A. Sutherland - AncientPages.com - One of the earliest civilizations that developed under the Olmec influence is represented by an unknown complex of ruins located near Mexico City and known by its Aztec name - Teotihuacan - "place of the gods".
The Aztecs did not build this city; it was already there when the Aztecs arrived. There are no written documents of this civilization and the ruins of its capital were covered by vegetation when the first Spaniards reached it.
The pyramids of Teotihuacan are but one part of an expansive city designed to be a perfect reflection of heaven.
There is something mysterious and definitely unearthly about Teotihuacan's deserted streets and its secrets.

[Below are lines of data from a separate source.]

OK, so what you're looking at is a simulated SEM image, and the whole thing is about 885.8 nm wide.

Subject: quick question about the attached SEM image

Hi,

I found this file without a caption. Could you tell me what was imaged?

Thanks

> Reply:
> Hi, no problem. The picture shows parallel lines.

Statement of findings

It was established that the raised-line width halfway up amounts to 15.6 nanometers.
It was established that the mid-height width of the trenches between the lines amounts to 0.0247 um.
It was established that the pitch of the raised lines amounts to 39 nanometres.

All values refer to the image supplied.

Even today there are many unanswered questions: Teotihuacan's original name is unknown; we don't know who built the city with its stunning pyramids. Builders were master architects and highly skilled craftsmen with good knowledge of the heavenly bodies. The dimensions for the orbits of Mercury, Venus, Earth, Mars, Jupiter, Saturn, Uranus, and even Neptune and Pluto were apparently known to them.
In 1983, archaeologists stumbled upon rooms with unusual ceilings that are insulated by a layer of mica inserted between two layers of stone (stone-mica-stone) to a total thickness of approximately 6 inches (15 cm). It is still not solved what purpose these rooms served.
Mica, also known as muscovite ("Moscow glass") is a component of granite. It is a colorless mineral with very special properties that have been known for long. The history of this mineral dates back to pre-historic times, as mica was known to ancient civilizations of India, Egypt, Greece, the Roman Empire, China. The earliest use of mica has been found in cave paintings created during the Upper Paleolithic period (40,000 BC to 10,000 BC).
Mica was also known and used in the Aztec civilization of the New World, the last of the powerful Mesoamerican civilizations in the Post-classic world (from about 750 CE). It was at the time when Teotihuacan was in decline until the arrival of the Spanish conquest in 1521 CE, but this mineral was found in many places of Teotihuacan. The question is: why was it so important to bring so much mica?
'The bodies, many of which were decapitated, dated from between A.D. 50 and 500, and were killed at different times to dedicate new stages of construction of the pyramid just north of Mexico City. The victims were likely either captured in war or obtained through some kind of diplomacy..'
"It would seem that Teotihuacan was laid out and constructed as some kind of waterwork, employing water to flood the city.
Was it for some technological processes? In support of that theory is the curious discovery of huge sheets of mica around the Pyramid of the Sun. Sitchin concludes: Alongside the third segment down from the Pyramid of the Sun, excavations of a series of interconnected subterranean chambers revealed that some of the floors were covered with layers of thick sheets of mica.
This is a silicone whose special properties make it resistant to water, heat, and electrical currents. It has therefore been used as an insulator in various chemical processes and electrical and electronic applications, and in recent times in nuclear and space technologies."
The particular properties of mica depend to some extent on its content of other trace minerals, and thus on its geographic source. According to expert opinions, the mica found at Teotihuacan is of a type that is found only in faraway Brazil.
Subterranean Tunnels, Chambers, Diverting Of The River
Traces of this mica were also found on remains removed from the Pyramid of the Sun’s stages when it was being uncovered early in this century. What was the use to which this insulating material was put at Teotihuacan? Our own impression is that the presence of… the sloping avenue; the series of structures, subterranean chambers, tunnels; the diverted river; the semi-subterranean sections with their sluices; and the underground compartments lined with mica—were all components of a scientifically conceived plant for the separation, refining or purification of mineral substances." 1
The so-called mica chambers remain one of several unsolved mysteries of Teotihuacan. Mica is highly elastic, heat-resistant up to 1470 degrees F (800 degrees C), and resistant to both sudden temperature changes (heat/cold) and organic acids. It is unclear what purpose these special rooms served.
According to one theory, sensitive materials were stored in these chambers for protection against extreme external heat for example. Other theories suggest the heat was generated inside the chambers and that the rooms may have served as smelting ovens.